Metropolis: End of the Machine Age

Atlanta’s next mayor will have to break with the past to capture the future

“Meet the new boss; same as the old boss.”

– The Who, 1971

Shirley Franklin is many things. One thing she won’t be in less than two years: mayor.

Bosses come and go in politics, but Franklin’s departure will herald much more than the city needing to print new business cards. While we’ve been blinded by smog, while our senses have been numbed in endless traffic snarls, while we’ve tuned out news of the city’s problems because there are just so many problems – Atlanta has morphed.
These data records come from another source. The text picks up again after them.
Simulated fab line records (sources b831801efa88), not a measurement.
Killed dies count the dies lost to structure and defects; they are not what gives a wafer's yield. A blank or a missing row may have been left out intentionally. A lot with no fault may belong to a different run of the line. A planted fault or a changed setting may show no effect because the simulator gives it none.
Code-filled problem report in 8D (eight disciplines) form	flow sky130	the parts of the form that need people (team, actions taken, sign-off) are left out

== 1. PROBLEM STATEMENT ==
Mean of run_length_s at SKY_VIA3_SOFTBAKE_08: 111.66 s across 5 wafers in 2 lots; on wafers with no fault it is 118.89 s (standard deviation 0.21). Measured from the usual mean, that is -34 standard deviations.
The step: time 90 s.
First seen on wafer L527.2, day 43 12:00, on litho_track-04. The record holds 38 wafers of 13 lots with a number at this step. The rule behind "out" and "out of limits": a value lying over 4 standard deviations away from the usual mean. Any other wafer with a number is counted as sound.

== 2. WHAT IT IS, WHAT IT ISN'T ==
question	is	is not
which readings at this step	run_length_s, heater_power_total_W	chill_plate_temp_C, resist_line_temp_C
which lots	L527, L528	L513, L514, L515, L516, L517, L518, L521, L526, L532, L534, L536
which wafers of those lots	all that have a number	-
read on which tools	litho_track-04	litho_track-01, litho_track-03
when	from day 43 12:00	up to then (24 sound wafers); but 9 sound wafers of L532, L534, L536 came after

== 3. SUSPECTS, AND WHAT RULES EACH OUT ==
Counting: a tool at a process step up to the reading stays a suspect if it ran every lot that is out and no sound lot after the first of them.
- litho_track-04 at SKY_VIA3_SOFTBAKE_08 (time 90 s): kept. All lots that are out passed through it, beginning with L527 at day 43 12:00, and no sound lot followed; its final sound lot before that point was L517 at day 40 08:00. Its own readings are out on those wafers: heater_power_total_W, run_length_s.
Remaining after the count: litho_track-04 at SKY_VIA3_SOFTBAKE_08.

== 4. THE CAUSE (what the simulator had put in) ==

Since Maynard Jackson beat the white power structure in 1973 – an election characterized by alarmist and often virulently racist appeals to the white citizenry to turn back the black tide – Atlanta has been run by a machine. As far as city political machines go, Atlanta’s isn’t as corrosive as most. It has doled out favors to insiders, often in the form of lucrative contracts, many of them involving Hartsfield-Jackson Airport. And, of course, the machine spreads around a lot of cash at election time.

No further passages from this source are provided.